It will soon be easier for entry-level workers to gain the job skills they need, thanks to a groundbreaking use of digital television technology. WHYY, in cooperation with the Chester County Workforce Investment Board, is installing computers at five locations in the County that will provide adult basic education material for students who need to complete high school equivalency courses and polish their workforce skills.

The system will be unveiled on Thursday, December 5 at 10 a.m. at the Chester County CareerLink in Coatesville. Additional workstations are available to residents at the Chester County OIC in West Chester, Parkesburg Library in Parkesburg, and the Southern Chester County YMCA in West Grove. Another workstation will be located in either Exton or Phoenixville.

WHYY, in cooperation with the Workforce Investment Boards in Chester, Philadelphia, Delaware and Montgomery counties, is installing computers with built-in digital tuners at 20 locations in the region. WHYY will broadcast on its digital TV channel adult basic education material and workforce skills courses (at sites not reached by WHYY's current digital signal, the data course material is loaded on the computers using CDs). This datacasting system - thought of as a "PC with rabbit ears" - allows large amounts of curriculum information, documents, video and audio clips to be captured from the television signal and stored in a computer in a fraction of the time it would take to send the information through the Internet. The content that WHYY will broadcast to all partner sites can be received and updated in minutes, compared to hours, using a typical home Internet connection.

"This new system makes it possible to provide training where it is needed, when it is needed and to those who need it most," said WHYY President and CEO William J. Marrazzo. "This is one more example of how WHYY is using technology to provide lifelong learning to residents of this region."

"Chester County is a proud partner with WHYY in the establishment of this bold and innovative technology in our region," said Chester County Department of Community Development Director Thomas H. McIntyre.

The content for this prototype system utilizes existing "Workplace Essential Skills" and "GED Connection" video courses developed by PBS Literacy Link. With the new system, some 58 half-hour video segments and more than 700 pages of text are quickly received and stored on computers for later use.

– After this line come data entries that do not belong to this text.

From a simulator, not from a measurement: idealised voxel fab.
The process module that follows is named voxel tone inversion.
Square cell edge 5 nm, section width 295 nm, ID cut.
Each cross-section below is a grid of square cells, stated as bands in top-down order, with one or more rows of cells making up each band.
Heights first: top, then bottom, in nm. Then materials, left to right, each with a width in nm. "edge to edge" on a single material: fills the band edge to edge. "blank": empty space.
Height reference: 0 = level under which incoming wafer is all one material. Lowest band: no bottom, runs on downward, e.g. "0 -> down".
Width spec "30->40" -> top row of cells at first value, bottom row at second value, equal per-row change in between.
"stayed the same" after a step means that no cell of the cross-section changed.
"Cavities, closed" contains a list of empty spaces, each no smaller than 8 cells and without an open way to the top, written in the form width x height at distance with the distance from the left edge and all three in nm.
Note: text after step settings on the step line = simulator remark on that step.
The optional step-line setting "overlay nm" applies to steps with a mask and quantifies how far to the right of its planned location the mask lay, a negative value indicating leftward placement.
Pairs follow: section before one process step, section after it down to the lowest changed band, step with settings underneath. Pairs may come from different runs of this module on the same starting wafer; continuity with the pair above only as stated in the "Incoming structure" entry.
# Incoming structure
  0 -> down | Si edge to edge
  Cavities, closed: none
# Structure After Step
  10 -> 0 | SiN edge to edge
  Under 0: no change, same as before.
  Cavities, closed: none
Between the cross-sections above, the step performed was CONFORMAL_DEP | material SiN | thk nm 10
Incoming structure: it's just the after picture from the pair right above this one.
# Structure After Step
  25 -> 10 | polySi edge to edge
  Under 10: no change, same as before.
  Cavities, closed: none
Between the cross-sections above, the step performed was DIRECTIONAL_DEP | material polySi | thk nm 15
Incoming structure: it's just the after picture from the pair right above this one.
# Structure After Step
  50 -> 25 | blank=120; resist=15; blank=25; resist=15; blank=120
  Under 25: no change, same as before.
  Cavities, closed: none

WHYY is installing a total of 20 computers in Delaware, Philadelphia, Chester and Montgomery counties at training centers, colleges and libraries at no cost to participating agencies. A $188,000 grant from Pennsylvania Public Television Network (PPTN) supports the project in this region.

Susan Knoble, WHYY Executive Director of Adult Learning, points out that datacasting allows material to be updated at any time, and offers an easy-to-use interface for students with high-quality video and online workbooks. Students can complete the courses at their own pace,while instructors can track the progress of all the participants. "The goals are to prepare entry- level workers for the workplace, and to increase the number of Pennsylvania residents completing their education," said Knoble.

WHYY is pioneering the use of digital datacasting in this region. In a test project in 2001, WHYY placed computers at five child-care centers in Delaware and at the Haddington Branch of the Free Library of Philadelphia, to deliver staff training and curriculum material for child-care providers. Information gained from these pilot projects will help WHYY develop long-term plans to provide lifelong learning opportunities through the use of digital television. For example, datacasting will make it possible to deliver business workshops directly to computer desktops, replacing expensive satellite videoconferences and slow Internet links.

Datacasting uses only a small portion of the digital television bandwith. A high definition television program or several standard definition television programs can be transmitted at the same time without interference.